A new study by CU-Boulder researcher Sarah Banchefsky, a postdoctoral researcher in social psychology, finds that women scientists who have “feminine” traits such as longer hair and finer facial features are generally assumed to be non-scientists.

Researchers asked participants to rate 80 photos on a scale of masculine to feminine, and they asked participants to assess the likelihood that the photo depicted a scientist and a teacher.

“What we find is that for photos of men, there is no impact of gendered appearance,” said Banchefsky, lead author of a paper titled “But You Don’t Look Like A Scientist,” recently published in the journal Sex Roles.

But for photos of women, greater femininity corresponded to being judged as less likely to be a scientist and more likely to be an early childhood educator, a field dominated by women.  

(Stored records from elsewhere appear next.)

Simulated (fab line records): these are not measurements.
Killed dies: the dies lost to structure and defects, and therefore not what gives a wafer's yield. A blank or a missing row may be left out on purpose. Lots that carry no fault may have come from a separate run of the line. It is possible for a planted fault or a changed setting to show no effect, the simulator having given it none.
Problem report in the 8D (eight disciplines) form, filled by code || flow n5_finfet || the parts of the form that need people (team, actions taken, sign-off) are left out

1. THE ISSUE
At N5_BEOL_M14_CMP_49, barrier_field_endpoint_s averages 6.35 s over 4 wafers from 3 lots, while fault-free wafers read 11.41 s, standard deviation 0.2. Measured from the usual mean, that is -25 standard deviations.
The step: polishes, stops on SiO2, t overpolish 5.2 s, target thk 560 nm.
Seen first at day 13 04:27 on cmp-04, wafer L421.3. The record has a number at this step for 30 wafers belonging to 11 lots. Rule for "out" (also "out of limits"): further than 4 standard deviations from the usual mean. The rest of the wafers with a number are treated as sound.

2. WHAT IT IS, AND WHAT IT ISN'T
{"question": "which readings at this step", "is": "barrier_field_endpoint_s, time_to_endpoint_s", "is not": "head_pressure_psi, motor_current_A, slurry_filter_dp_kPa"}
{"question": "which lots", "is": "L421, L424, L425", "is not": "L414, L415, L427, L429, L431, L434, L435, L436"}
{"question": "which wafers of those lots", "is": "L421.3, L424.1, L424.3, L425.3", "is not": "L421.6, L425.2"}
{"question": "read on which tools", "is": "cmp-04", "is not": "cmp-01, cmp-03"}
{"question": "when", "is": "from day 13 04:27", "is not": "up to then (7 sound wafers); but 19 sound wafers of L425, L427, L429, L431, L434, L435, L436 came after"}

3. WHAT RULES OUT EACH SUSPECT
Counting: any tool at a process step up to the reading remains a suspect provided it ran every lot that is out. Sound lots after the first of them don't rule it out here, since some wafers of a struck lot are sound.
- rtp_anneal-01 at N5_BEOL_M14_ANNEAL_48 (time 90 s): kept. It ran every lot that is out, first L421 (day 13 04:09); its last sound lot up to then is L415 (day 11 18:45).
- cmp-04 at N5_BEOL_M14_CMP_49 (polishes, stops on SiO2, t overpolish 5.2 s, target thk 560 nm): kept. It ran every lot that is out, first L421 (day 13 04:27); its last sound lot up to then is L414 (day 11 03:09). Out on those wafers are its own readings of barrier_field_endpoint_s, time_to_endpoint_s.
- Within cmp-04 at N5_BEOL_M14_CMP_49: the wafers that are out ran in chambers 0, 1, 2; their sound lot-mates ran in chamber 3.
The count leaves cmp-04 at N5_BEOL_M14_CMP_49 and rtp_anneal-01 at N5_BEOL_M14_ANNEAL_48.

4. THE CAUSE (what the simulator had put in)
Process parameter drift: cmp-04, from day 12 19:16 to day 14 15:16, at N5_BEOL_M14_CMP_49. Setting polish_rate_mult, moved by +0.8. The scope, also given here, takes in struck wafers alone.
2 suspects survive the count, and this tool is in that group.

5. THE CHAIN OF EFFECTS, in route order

Participants were not told anything about the people in the photos, but all of them are noted scientists – tenured or tenure-track faculty in science, technology, engineering and math (STEM) fields at top U.S. research universities.

The researchers controlled for factors such as the perceived age of the target.

Many of the Reddit comments did pick up on the cultural exposure most people have of women being their early educators (”Fair enough; how does that change the apparent fact that early childhood educators are overwhelmingly female?"). 

I think more enlightening would be a study showing men's photos and if people can determine who may be a primary school educator. (Gender equality in the workplace isn't equal until it goes both ways.)

Hmmm. Most executive chefs and high-end fashion designers are male, yet how common are male high school home economics teachers? Women are their employees - doing the mundane.

Wait--can we distinguish between scientists and engineers please?

Good one!

This particular research does lump all of STEM together.